Drives.today

Bob is bamboozled by the ever-increasing weight and girth of BMW M’s finest

BMW M has certainly been enjoying itself during its 50th anniversary year, and the debut of machinery such as the M3 Touring and the M4 CSL have been some of the highlights. More recently, we’ve seen the world premiere of two further M cars, topping and tailing the range in the guise of the all-new XM and the perhaps rather more enticing M2. As you’ll be aware, the XM is the first standalone M car since the debut of the original, the M1, way back in the late 1970s, but there aren’t a whole host of parallels you can draw between the two machines. I guess the closest you could get is that while the M1 was conceived as a race car, BMW reckons the XM’s ‘drive concept’ is shared with the M V8 Hybrid race car that’ll enter IMSA next year. But, there, the similarities end.

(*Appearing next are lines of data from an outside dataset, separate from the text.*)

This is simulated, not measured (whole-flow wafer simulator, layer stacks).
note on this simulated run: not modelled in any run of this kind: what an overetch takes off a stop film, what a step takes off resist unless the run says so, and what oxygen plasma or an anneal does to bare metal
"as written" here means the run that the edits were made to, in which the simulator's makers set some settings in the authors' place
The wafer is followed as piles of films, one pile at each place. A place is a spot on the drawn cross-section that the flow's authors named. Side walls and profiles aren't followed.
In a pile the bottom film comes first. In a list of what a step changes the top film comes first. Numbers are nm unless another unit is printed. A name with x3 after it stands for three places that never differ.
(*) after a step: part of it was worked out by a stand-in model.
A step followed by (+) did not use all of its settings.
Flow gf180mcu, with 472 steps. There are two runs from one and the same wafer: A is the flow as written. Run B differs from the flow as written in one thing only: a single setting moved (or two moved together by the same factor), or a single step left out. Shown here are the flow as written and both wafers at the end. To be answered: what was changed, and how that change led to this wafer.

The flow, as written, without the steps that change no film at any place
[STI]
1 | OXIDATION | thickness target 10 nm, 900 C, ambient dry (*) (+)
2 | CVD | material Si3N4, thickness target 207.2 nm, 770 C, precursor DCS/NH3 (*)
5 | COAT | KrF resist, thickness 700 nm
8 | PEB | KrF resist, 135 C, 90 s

The M1 was a mid-engined twoseater powered by a 24-valve ’six. The XM is an SUV leviathan with a twin-turbo V8, a host of electric gubbins, four-wheel drive, plus possibly the highest number of stability and assistance systems to keep it on the road that has ever been fitted to a BMW. Of the headline figures, two stand out – 653hp which makes it the most powerful road-going BMW ever – and a kerb weight of 2710kg. Yup, that’ll be getting on for three tonnes with passengers and luggage!

Perhaps we should move on to the M2, which looks like an entirely more tempting proposition – compact, potent straight-six, rear-wheel drive and available with a manual ’box. It’s not cheap, though, as if you spec that manual shifter you’re going to be looking at a smidgen shy of £65k. Yes, that’s sixty-five thousand of your finest English pounds… which seems like a hell of a lot for an entry-level M car and is £15k more than the similarly accelerative M240i. Still, both look like a bit of a bargain when compared to the £145,000 you’ll need to slip behind the wheel of the XM.

The prices aren’t the only things rising with the latest crop of M machinery as their kerb weights and dimensions are skyrocketing too. The new M2 is 525kg heavier than an E30 M3, nearly 300kg up on an E36 M3 Evo, and even the old F87 M2 was a useful 230kg lighter than the latest model. An E34 M5, at 75kg lighter than the M2, looks like the winner of slimmer of the year compared to the new ‘compact’ model, while even the E60 M5 is only a smidgen heavier. The M2’s big too, nearly 10cm longer and 10cm wider than an E46 M3 and its closest relative in terms of size is the E92 M3 Coupé, which managed to tip the scales at nearly 150kg less. And perhaps most bizarre of all is that the new M240i is 90kg lighter than the M2 despite having the additional weight of a four-wheel drive setup!

I know it’s not limited to BMW – most manufacturers’ products seem to have been on the Greggs’ diet in recent years, and for all their talk of ‘lightweight’ engineering, I’m just not seeing it. And, of course, as performance cars get heavier, they need ever-greater outputs to match or beat the model that came before, and that means they need bigger and heavier brakes and suspension setups to cope with the extra power and weight…

I’m sure both the XM and M2 will be great to drive – M cars are almost always entertaining – but I can’t help but think that many of us would be happy to sacrifice a bit of power and weight for the tactility and response that comes with a lighter machine. Or is it just a case that more power and an ever-increasing number of weighty gadgets and gizmos are what sell an M car these days? The M1 must be spinning in its grave.